Novel highlights first African American graduate of Vassar, Anita Hemmings

Celina Colby
Celina Colby is an arts and travel reporter with a fondness for Russian novels.... VIEW BIO

In 1897, a young black woman from Roxbury named Anita Hemmings made history. She was the first African American to graduate from Vassar College. But until she received her diploma, no one knew.

Karin Tanabe’s fascinating new novel, “The Gilded Years,” tells the story of Hemmings’s four-year racial deception and the waves that it made when she was found out. Tanabe’s book brings honor and awareness to the scholar’s triumph that is a hundred years overdue.

“I think women, especially women of color, are excellent candidates for historical fiction,” says Tanabe. “They do some incredible things that are often overlooked.”

Hemmings’s parents were both mixed-race African Americans with very light complexions. They worked humble jobs in Roxbury, her mother running a boarding house and her father as a coachman. At the time, only a handful of colleges accepted black students, and even then it was only one or two per year. Hemmings applied to Vassar as white and created an elaborate backstory in which her parents were wealthy and she had enjoyed a prosperous upbringing.

“She wasn’t just intelligent, but ballsy,” says Tanabe.

Anita Hemmings was playing a dangerous game during a time when African Americans were still at substantial risk of physical harm and social isolation.

Tanabe didn’t just gravitate towards Hemmings’s story as a Vassar alumnus.

“I could identify with her as a woman of color,” says Tanabe.

During her time at school, rumors circulated about Hemmings’s heritage because of her skin and her straight black hair. Tanabe — who is half Japanese, half Belgian — continues to experience similar questions.
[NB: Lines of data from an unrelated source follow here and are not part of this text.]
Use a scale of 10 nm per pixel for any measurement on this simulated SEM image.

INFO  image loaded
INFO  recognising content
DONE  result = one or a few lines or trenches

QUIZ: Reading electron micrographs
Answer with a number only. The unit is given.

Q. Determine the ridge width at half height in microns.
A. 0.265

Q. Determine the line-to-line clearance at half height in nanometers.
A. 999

The story is historical fiction. Although based on a true account, Tanabe only could pull together 30 pages of concrete information on Hemmings. Not only was it unusual for an African American woman to be documented at that time, but Hemmings was actively concealing her identity and undoubtedly destroyed any remnants of her true history. Tanabe did extensive research on life at Vassar during that era to fill in the gaps about what Hemmings might have lived through.

On the web

“The Gilded Years: A Novel” (New York: Simon and Schuster / Washington Square Press, June 2016)

“The Gilded Years” is a story of triumph, a story about the unending determination and strong work ethic characteristic of the Roxbury community. Hemmings fought against all the odds — her race, her gender, her class — and she won. Years later, her daughter became the second African American to graduate from Vassar, also passing as white.

Tanabe hopes that “The Gilded Years” will remind people that perseverance and grace can trump ignorance. “It would’ve been tragic if this woman’s story stayed in such a small community,” she says.